So here’s the thing. I like to run. I lace up my Nike’s and I take off when things are going south in my life. Whether that be with school, my relationship with friends & family, or even a minor inconvenience in my day-to-day activity. I like the rush of adrenaline I feel when I am outside, running away from all the things that are acting as stressors.
But the thing is… that adrenaline only lasts for about 30 minutes after I get home from my run. And then I am back to where I started.
Tired, and longing for something more.
I have been stuck feeling that “longing for something more” these past few weeks. The semester is wrapping up and I have not had a lot of time to just sit and rest in the presence of the Lord. No matter how many runs I go on, I know that the Lord is calling me to realize that I don’t need to be constantly running. He calls me to stillness a concept that I am pretty much terrible at. It is hard to be still when I feel like there’s a million and one things that I need to get accomplished by the time my head hits my pillow at night. But God gives us grace, and we should rest in the grace that is provided to us.

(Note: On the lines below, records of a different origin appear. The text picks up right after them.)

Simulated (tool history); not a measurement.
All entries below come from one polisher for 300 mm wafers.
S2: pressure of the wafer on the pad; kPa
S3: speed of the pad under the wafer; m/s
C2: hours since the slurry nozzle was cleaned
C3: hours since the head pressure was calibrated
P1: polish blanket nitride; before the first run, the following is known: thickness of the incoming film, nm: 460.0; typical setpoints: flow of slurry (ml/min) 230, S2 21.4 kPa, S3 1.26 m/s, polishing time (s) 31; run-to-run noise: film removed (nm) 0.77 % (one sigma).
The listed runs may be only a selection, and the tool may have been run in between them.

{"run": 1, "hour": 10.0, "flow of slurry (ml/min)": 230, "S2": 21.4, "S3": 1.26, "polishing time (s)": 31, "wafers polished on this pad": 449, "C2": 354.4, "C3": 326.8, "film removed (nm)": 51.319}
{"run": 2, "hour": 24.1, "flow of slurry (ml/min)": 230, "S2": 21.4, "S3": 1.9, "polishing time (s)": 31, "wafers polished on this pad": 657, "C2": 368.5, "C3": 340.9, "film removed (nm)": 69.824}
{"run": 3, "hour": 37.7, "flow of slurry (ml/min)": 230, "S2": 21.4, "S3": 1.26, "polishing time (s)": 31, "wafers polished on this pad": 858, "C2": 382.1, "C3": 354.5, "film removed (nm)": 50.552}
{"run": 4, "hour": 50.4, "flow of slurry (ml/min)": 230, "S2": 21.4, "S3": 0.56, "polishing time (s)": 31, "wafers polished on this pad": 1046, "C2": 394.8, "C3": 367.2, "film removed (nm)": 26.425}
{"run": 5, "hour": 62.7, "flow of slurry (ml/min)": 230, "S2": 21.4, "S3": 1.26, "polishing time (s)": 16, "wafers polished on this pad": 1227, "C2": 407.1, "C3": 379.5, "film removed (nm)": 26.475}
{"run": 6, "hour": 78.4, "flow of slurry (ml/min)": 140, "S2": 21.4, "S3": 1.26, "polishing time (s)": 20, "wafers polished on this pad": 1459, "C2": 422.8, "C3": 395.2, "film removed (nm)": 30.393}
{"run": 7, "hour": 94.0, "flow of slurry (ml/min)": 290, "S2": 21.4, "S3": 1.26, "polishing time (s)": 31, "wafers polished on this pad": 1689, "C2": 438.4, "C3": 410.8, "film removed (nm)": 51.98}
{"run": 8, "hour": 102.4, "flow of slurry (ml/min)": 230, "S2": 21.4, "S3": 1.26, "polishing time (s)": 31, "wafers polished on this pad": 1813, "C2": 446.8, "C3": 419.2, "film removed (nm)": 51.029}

“Walk in the peace that when your to-do list shatters on the rocks of reality, God is not measuring you by how much you get done” -John Piper
The bible tells us to be still, it is an actual command that God gives us. But even still we fight it. Society doesn’t like to be still. So I challenge you to be a little less like the world around you, and a little more like God. Learn to be still and enjoy the quiet moments with your Heavenly Father.